Senator Hillary Clinton’s Presidential campaign has been impressive. Together with former President Bill Clinton, she has built a talented, battle tested, team of election professionals. So far, there is no other political organization (candidate based or otherwise) that can match their steamroller political machine. In fundraising, organization, communication, and messaging, the Clinton campaign has set the bar for the top tier of national campaigns. So can anyone stop this political behemoth on the steady march toward the White House?

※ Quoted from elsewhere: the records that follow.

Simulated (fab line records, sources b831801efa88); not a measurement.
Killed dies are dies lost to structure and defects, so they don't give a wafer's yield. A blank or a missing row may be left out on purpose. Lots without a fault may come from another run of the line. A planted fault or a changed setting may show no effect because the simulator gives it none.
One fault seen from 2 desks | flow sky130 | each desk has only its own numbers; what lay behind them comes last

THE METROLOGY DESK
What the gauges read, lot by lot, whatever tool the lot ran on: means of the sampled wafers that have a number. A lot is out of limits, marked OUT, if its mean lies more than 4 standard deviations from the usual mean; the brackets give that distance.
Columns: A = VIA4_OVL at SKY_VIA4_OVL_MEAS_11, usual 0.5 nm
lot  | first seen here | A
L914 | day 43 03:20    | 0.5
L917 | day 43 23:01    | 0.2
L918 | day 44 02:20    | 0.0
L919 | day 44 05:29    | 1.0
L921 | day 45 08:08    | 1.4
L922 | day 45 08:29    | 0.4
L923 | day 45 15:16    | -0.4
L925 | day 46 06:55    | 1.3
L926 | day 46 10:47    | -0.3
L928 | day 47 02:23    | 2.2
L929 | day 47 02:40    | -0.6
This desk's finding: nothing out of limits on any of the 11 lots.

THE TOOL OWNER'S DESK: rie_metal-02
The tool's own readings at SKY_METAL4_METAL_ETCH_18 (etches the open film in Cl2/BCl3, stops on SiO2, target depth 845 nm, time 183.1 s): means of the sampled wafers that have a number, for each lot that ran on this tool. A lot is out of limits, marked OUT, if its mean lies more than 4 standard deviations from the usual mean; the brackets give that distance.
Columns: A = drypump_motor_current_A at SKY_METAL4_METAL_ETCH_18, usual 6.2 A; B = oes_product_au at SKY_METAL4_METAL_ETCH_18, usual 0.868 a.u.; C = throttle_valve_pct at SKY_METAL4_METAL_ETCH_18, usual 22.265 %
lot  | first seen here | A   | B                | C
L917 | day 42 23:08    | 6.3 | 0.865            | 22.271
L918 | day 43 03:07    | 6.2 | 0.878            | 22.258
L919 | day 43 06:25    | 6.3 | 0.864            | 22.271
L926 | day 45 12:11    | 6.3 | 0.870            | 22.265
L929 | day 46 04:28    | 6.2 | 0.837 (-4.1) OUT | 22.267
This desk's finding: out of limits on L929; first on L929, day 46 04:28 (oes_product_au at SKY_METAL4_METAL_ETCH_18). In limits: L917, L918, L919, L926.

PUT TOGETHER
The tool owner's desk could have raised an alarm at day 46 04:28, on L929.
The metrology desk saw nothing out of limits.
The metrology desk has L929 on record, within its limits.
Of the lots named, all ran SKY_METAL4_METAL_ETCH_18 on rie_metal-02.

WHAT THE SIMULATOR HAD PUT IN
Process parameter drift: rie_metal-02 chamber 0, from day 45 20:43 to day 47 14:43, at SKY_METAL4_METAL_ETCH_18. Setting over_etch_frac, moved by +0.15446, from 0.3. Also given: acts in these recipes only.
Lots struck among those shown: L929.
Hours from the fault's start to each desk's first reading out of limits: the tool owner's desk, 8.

On the Republican side, the various campaign organizations remain mired in the bog of message dilution that results from too many candidates and too many forums/debates. The top tier candidates are paralyzed by risk averse consultants who are unwilling to take chances to break out for fear of falling down. The second tier candidates appear content to vie for a vice presidential slot rather than take a real shot at heading the ticket. The result has been predictable strategies that have failed to resonate with deflated Republican primary voters eager for some sign of political life in a struggling political party.

Governor Mitt Romney’s campaign has locked in on a “presumptive nominee” strategy dependent on building a crescendo of eventuality based on organization and money. This strategy contemplates early victories in Iowa and the following early primary states. The hope is that by February 5, 2008 (when over twenty states hold their primaries) the race for the Republican nomination is over. While a win in Iowa will not guarantee a nomination, successive victories in Michigan, New Hampshire, South Carolina and Florida would. Concentrating resources in just the first few can translate in a bandwagon effect for the balance of the race.

Mayor Rudy Giuliani’s campaign undoubtedly has zeroed in on a “national primary” strategy aimed at surviving the early primary battles in order to win the de facto national primary election on February 5th. Necessarily, this strategy assumes that two political dynamics are possible. First, it assumes that a Presidential campaign can survive early losses (i.e., something other than first place). Second, it assumes that the natural progression of the nomination process toward a two-candidate contest with other candidates dropping out with each passing primary election contest.

The political and mental toughness required for such a strategy is enormous. If still politically alive at the end of January, the Giuliani campaign will have to pivot the contest toward a single issue -- winability. If February 5th is about which Republican candidate has the best chance to win a general election against Hillary Clinton, then the Giuliani campaign will have gotten the referendum it wanted.

Senator John McCain’s campaign strategy is simple - survive. Notwithstanding insider labels of “politically dead man walking,” Senator McCain remains a factor on the national political landscape. Given the unpredictable twists and turns of national electoral politics (including the ability of candidates to self-destruct), simple survival is no small thing. For Senator McCain, there is no next time. As a result, there is no political downside to seeing it through. The ability to meaningfully survive is a different issue. There is a minimum level of resources necessary to be meaningful. His ability to raise the resources will remain his biggest challenge.

Senator Fred Thompson’s campaign must find the spark to tap into a movement that can overcome huge deficits in resources and organization. Late entrants into the Presidential political game start at an enormous disadvantage. Traditional political campaigns dependent on systematic fundraising and institutional political structures require years to build. While the internet and mass communications increase the chances of establishing the connectivity required for a movement driven candidacy, they do not change the discipline and drive required for old fashioned political machine building.

On the Democratic side, the strategy for Senator Barack Obama and Senator John Edwards is the same - and similar to the strategy employed by Mayor Giuliani -come in second at the initial primary election contests. The idea is that the risk of coalescing political opposition associated with a Clinton candidacy will simply be too much for Democratic party activists intent on retaining their newfound political power. The thought is that anxious Democratic primary voters will opt for the “other candidate,” whoever that might be. Of course, the key is to be the “other candidate” during the de facto national primary election.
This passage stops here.